SBJ/February 6-12, 2012/Labor and Agents

Players sue attorney over casino investments

Five current or former NFL players, including Terrell Owens, have individually filed lawsuits against an attorney who they contend helped them invest in an Alabama casino project that is now in Chapter 11 bankruptcy.

Atlanta linebacker Mike Peterson and Buffalo wide receiver Roscoe Parrish filed suit in Palm Springs County (Fla.) Court last month against attorney Pamela Linden and the law firm Greenberg Traurig, where Linden is a partner. Late last year, former NFL cornerback Duane Starks and free agent running back Clinton Portis, as well as Owens, sued Linden and Greenberg Traurig over their investments in the Center Stage venture in Cottonwood, Ala.
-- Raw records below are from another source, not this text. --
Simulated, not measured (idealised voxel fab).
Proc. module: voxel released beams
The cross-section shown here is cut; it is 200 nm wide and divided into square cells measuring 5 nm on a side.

Resorts Development Group, which operates Center Stage, filed for Chapter 11 bankruptcy protection last month, claiming $68 million in debt and $13.2 million in assets, according to the filing.

Linden did not return a call to her office at Greenberg Traurig in West Palm Beach, Fla.

However, Jill Perry, managing director at Greenberg Traurig in New York, replied via email after that call was placed to Linden. “While we counseled the players involved on separate matters, we did not represent them in this specific investment,” Perry wrote.

Attorney Martin Simkovic, who represents Portis in his lawsuit, did not return a phone call. Attorney Michael Simon, who represents Owens, Peterson, Starks and Parrish in their lawsuits, declined comment other than to say the lawsuits speak for themselves.

The lawsuits contend that Linden created limited liability companies in the state of Florida for the players to invest their money into the Alabama casino project. The lawsuits contend that the players were told they could achieve better-than-average returns on their investment.

The Florida Department of State Division of Corporations website shows that the five players who are suing Linden were named individually as the managing members of five different limited liability companies created on the same day, March 10, 2008. Each entity uses the initials of the player’s first and last name and the words “Miami Group, LLC.”

The documents show that Linden signed the Articles of Organization of TO Miami Group, LLC; MP Miami Group, LLC; RP Miami Group, LLC; CP Miami Group, LLC; and DS Miami Group, LLC. The documents state, “The company is to be managed by one or more members and is, therefore, a member-managed company. The name and address of the initial member is: ... .” Each document then states the player’s name.

In addition to those five players, nine other current or former NFL players are listed as managing members of LLCs using their initials and the words “Miami Group, LLC” as of that same day, March 10, 2008, according to Florida state records. Those players are Plaxico Burress, Samari Rolle, Santana Moss, Santonio Holmes, Lito Sheppard, Kenard Lang, Gerard Warren, Frederick Taylor and Jevon Kearse. Linden signed all 14 documents as the person who had “executed these Articles of Organization” on March 7, 2008, three days before they were filed with the state, the documents show.

Perry would not answer a question as to why Linden executed these documents for the 14 players. “We will address specific questions in our court filings,” she said via email.
Attempts to reach the players were unsuccessful. Agent Drew Rosenhaus, who represents or has represented 10 of the players, would not comment. Agents Tom Condon, Joel Segal and Lamont Smith, who represent or have represented the other four players, did not return calls for comment.

The lawsuits state the players met Linden through their former financial advisory firm, Pro Sports Financial, which was owned by Jeff Rubin. Pro Sports Financial, which was based in Miami and had about 50 NFL player clients, is no longer in business. Attempts to reach Rubin, who left the firm to become CEO of Resorts Development Group, were also unsuccessful.

In the lawsuit Portis filed, it states, “Linden created an LLC for Portis, without his knowledge or authorization, that she named CP Miami Group, LLC,” about the time he agreed to invest $1 million in the Alabama project. In Peterson’s lawsuit, it states that “promptly after Peterson agreed to invest in the entertainment project, although unknown to Peterson at the time, in or around March 2008, in order to facilitate the investment, Linden drafted and prepared articles of organization of the MP Miami Group, LLC.”

The Peterson lawsuit also states that Florida Department of State records show that Linden prepared and filed several other Articles of Organization for other investors in the casino project “who were active or retired professional football players and also clients of Pro Sports and GT.”

The project was originally planned to feature gambling-style bingo, and players said they invested based on the premise that the business would generate large returns on investment, but that type of gaming was not implemented.